13 July 2018

A practical peasant martyr-monk

Part 2 of my Here-hood Saints series

I was received into the Holy Orthodox Church by chrismation on 17 February 2014, by Fr Sergiy Voronin, the rector of Holy Dormition Church in Beijing. Fr Sergiy asked me before I was chrismated there if there was anyone I wanted to have witness the ceremony – I wanted two of my friends from Beijing to be there, but unfortunately both of them were out of town that day. When I was chrismated, then, it was just me, Fr Sergiy and an empty sanctuary. But: no Orthodox sanctuary is ever truly empty; the Father, Christ and the Holy Spirit are all very much present there. In addition, there truly was someone witnessing my chrismation that day, though his presence was at that time unbeknownst to me. At the foot of the altar before which I was anointed and before which I made my profession of faith and renunciation of the Evil One, there lay the relics of Saint John (Pommers) of Riga.

I’ve suffered from convertitis myself, and quite badly, as I’ve explained before (and likely demonstrated, on this same blog). But if I’ve been spared the excesses of it at all, I feel as though that would be owing to the prayers of my priests, and also to Saint John’s prayers. Saint John was, after all, a steady and level-headed Latvian peasant. As a young man he herded sheep, and worked on his parents’ farm during the summers even after he started going to school. He loved the Church – what hagiography of a saint of the Russian Church would say otherwise? – but he always had his eye on what was close at hand: he was doyiker (after my ‘spiritual’ usage of the word). He attended to the needs of his parents, and he lived a very frugal and practical life. He kept an eye on local public matters: he advocated for literacy and sobriety among the peasants, helped the unemployed, and worked as a peasant organiser even as he began his monastic life.

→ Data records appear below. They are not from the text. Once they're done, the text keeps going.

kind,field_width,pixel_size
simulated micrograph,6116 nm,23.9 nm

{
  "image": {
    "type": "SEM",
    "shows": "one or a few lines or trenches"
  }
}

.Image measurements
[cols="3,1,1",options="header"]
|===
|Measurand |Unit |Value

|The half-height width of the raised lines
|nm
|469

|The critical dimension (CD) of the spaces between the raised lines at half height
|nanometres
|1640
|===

And he found himself being drawn into politics. He was ordained a bishop by Patriarch Saint Tikhon (Bellavin), with whom he had a close and friendly relationship, and regardless of where he went he gained the trust of the common people, both the peasants and the workers. He didn’t hesitate to speak on their behalf, and he was willing to do the hard grassroots work, building labour unions among the peasantry. Most of Latvia’s Orthodox population were, in fact, poor peasants who had been landless. In the late 1830’s there was a great mass conversion of Latvian peasants and agricultural labourers to the Orthodox Church, and most of these peasants belonged to the lowest rung of the ladder. The Pommers family to which Saint John belonged, however, had been Orthodox long before that.

After Latvia gained its independence and the Latvian Orthodox Church was granted a certain degree of autonomy, Saint John joined the Saeima (the Latvian Parliament) representing an Orthodox populist party together with his Russian colleague, teacher and labour unionist EM Tikhonitsky. The programme of the Party of the Orthodox may sound familiar: land reform and peasant self-organisation; mass education and literacy; religious and cultural rights for Latvia’s Russian minority. Though it broadly fit into the agrarian politics of interwar Eastern Europe, the Party of the Orthodox didn’t map neatly into the contemporary political landscape. Latvian left-wingers distrusted Saint John of Riga as a Tsarist; rightists distrusted him as a peasant rabble-rouser. Ultimately, in all likelihood, it was a Soviet agent who killed him on account of his political efforts.

Saint John’s holiness has a certain worldly quality – I say that meaning, ‘free from illusions’. Again, I don’t trust coincidences in the church – I don’t think it was an accident, therefore, that Fr Sergiy gave me as a baptismal gift the book Everyday Saints by Archimandrite Tikhon (Shevkunov). Saint John was not a typical monk, not a typical bishop – he had been a hard-working and practical peasant, a filial son and an activist in his sæcular life, and he remained very much himself even as he became a monk and a bishop later in life. There are many kinds of holiness. Each must choose to carry her own cross. Sudden transformations of spirit are not the universal rule. If I came to realise that in any fragmentary form, backing away from a rigid hyperdox zealotry, again I wonder if I oughtn’t to attribute that to the prayers and efforts of Fr Sergiy and Saint John of Riga alongside him. The martyr of Riga, his relics at rest in a small Chinese mission church, was here, at my baptism; he is here still.

Holy New Hieromartyr John, I know you’ve been praying for me these past four and a half years, and I thank you. Pray for me still, an unworthy sinner, and bless my hands and heart to the work before me.